The risk of failure increases with hardening caused by: 1) welds that are several times harder than parent metal; 2) welding that disturbs the microstructure of the virgin metal, thereby promoting H2 access; 3) cold working that creates fine cracks, allowing H2 access; and 4) the presence of H2S, which can cause blisters as hydrogen accumulates in metal (Fe0 + H2S ⇌ FeS + H2). It’s important to differentiate between pipe and equipment handling sour steams, i.e., ones with high H2S, and those with low H2S.

API 5L X52, ANSI 310 and other low-strength steels have been used in ambient H2-only pipeline applications. A useful guide for carbon steels, strictly in hydrogen service, is the Nelson diagram in API-941.

HTHA is a problem in high-pressure, high-temperature, low-H2S applications, such as hydrotreaters and even high-pressure boilers. Nickel-iron-chromium (~22%) alloys work well in such conditions (e.g., <1,500 psig, 750°F, trace H2S typical in a hydrotreater furnace). Stainless steels also are options. Austenitic (stainless) steels, containing >5% chromium, tie up carbon effectively; hydrogen diffuses more slowly in austenitic than in ferritic (carbon) steels. Type 316L sometimes is recommended for temperatures exceeding 250°F. However, it isn’t suggested for high-pressure applications because its allowable strength decreases by 19% from 300°F to 1,000°F.

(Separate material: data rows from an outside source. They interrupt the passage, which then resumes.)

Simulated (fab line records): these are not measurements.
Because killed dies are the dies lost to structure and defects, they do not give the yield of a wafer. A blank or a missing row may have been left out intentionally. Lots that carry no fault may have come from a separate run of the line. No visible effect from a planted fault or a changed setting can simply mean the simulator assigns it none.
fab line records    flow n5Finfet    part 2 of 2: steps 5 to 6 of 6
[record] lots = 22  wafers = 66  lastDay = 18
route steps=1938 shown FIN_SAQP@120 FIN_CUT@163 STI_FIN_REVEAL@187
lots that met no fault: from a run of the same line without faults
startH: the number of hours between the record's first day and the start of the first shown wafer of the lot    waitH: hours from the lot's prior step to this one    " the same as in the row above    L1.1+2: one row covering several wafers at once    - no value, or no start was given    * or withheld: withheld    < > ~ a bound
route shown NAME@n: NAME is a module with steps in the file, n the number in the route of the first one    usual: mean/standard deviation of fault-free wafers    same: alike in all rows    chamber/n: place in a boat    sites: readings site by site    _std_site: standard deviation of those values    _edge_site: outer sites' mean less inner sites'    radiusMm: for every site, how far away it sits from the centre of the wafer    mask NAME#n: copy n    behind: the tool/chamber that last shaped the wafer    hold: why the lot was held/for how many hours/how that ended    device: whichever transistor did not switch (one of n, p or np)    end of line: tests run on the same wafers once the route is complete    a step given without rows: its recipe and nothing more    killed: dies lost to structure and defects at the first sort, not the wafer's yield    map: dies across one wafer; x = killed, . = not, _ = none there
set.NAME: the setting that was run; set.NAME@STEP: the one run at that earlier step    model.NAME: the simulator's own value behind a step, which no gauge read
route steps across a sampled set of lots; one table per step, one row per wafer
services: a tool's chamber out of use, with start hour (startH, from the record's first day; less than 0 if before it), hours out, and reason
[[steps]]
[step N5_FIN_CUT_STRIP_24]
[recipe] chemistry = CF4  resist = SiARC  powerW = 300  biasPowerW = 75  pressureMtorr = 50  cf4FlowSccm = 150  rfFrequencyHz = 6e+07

Type 316L and even 304L stainless steels get chosen for low-to-moderate temperature, low-to-moderate pressure applications; type 304L is far less resistant to cold-working damage. (By the way, duplex stainless steels often are considered resistant to stress corrosion cracking but do suffer such damage in some situations. See: “Know the Limits of Duplex Stainless Steels.")

What material should be used in high-pressure, high-temperature, high-H2S applications? Austenitic stainless steels are preferred in hydrotreating and hydrocracking services: ANSI types 304, 321 and 347 have been used in cladding or weld overlays for furnace coils operated up to 3,000 psig and 850°F; type 347 generally is considered the best choice. Washing in weak base (ammonia) is required during hydrotreater shutdowns to avoid polythionic acid intergranular cracking.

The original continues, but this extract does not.